New Report: Draft Digital Competition Bill, 2024 for India: Feedback Report, IPLR-IG-003


We are delighted to present IPLR-IG-003, a Feedback Report to the recently proposed Digital Competition Bill, 2024 & the complete report submitted by the Committee on Digital Competition Law, which was submitted to the Ministry Of Corporate Affairs, Government of India.


This feedback report was also possible, thanks to the support and efforts of Vaishnavi Singh, Shresh Narang and Krati Bhadouriya, Research Interns at the Indian Society of Artificial Intelligence and Law.


We express special thanks to the Distinguished Experts at the ISAIL Advisory Council for their insights, and Akash Manwani for his insights & support.



This report offers a feedback to the Digital Competition Bill, 2024, from Page 69 onwards, but also offers a proper breakdown of the whole CDCL Report, from the Stakeholder Consultations, to the DPDPA, Consumer Laws, and even the key international practices that may have inspired the current draft of the Bill.


A general reading suggests that the initial chapters of the Bill have a heavy inspiration from the Digital Markets Act of the European Union, but there is no doubt to concur that the Bill offers unique Indian approaches to digital competition law, especially in Sections 3, 4, 7 and 12-15.

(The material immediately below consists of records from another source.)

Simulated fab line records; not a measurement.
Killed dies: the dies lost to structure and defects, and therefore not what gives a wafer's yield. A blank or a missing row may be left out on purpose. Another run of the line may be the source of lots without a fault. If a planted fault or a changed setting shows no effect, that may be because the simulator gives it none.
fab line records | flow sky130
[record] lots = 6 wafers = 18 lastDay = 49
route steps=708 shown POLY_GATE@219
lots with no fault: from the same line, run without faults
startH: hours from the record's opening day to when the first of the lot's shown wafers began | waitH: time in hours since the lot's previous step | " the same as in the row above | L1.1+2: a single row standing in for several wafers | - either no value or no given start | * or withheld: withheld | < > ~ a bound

We have also inferred some recommendations based on the aiact.in version 2 on aspects of how use of #artificialintelligence may promote anti-competitive practices on issues related to intellectual property and knowledge management.

Here are all points of feedback, summarised:


General Recommendations


  • Expand the definition of "non-public data" (Section 12): The current section covers data generated by business users and end-users. However, it should also explicitly include data generated by the platforms themselves through their operations, analytics, and user tracking mechanisms. This would prevent circumvention by claiming platform-generated data is not covered.

  • Enable data portability for platform-generated data: While Section 12 enables portability of user data, it should also mandate portability of inferred data, user profiles, and analytics generated by the platforms based on user activities. This levels the playing field for new entrants. If that’s not feasible within the mandate of CCI, perhaps the Ministry of Consumer Affairs must incorporate data portability guidelines, since this might become a latent consumer law issue.

  • Expand anti-steering to cover all marketing channels: Section 14 should prohibit restrictions on business users promoting through any channel (email, in-app notifications, etc.), not just direct communications with end-users.

  • Tighten the definition of "integral" products/services (Section 15): Clear objective criteria should define what constitutes an "integral" tied/bundled product to prevent over-broad interpretations that could undermine the provision's intent.

  • Incorporate a principle of Fair, Reasonable and Non-Discriminatory (FRAND) treatment: A general FRAND obligation could prevent discriminatory treatment of business users by dominant platforms across various practices.


Recommendations based on AIACT.IN V2


In this segment, we have offered a set of recommendations based on a draft of the proposed Artificial Intelligence (Development & Regulation) Act, 2023, Version 2 as proposed by the first author of this report.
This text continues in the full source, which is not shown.